WASHINGTON (Reuters) - The United States was not given any warning before air strikes in Syria against what Western and Israeli officials say were weapons headed for Hezbollah militants, a U.S. intelligence official said on Sunday.
Without confirming that Israel was behind the attacks, the U.S. intelligence official said that the United States was essentially told of the air raids "after the fact" and was notified as the bombs went off.
Israeli jets bombed Syria on Sunday for the second time in 48 hours. Israel does not confirm such missions explicitly - a policy it says is intended to avoid provoking reprisals. But an Israeli official acknowledged that the strikes were carried out by its forces.
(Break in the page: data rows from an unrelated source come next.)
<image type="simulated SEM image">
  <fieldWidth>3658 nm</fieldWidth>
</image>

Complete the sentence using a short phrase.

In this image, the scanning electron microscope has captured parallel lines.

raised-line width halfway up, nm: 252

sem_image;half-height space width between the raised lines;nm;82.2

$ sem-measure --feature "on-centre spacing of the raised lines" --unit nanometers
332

"It would not be unusual for them to take aggressive steps when there was some chance that some sophisticated weapons system would fall into the hands of people like Hezbollah," the U.S. intelligence official told Reuters, speaking on condition of anonymity.
While the air raids raised fears that America's main ally in the Middle East could be sucked into the Syrian conflict, Israel typically does not feel it has to ask for a green light from Washington for such attacks. Officials have indicated in the past that Israel sees a need only to inform the United States once such a mission is under way.
U.S. President Barack Obama said on Saturday, a day after the first of the two Israeli attacks in Syria in recent days, that Israel has the right to guard against the transfer of advanced weapons to the Hezbollah militant group in Lebanon.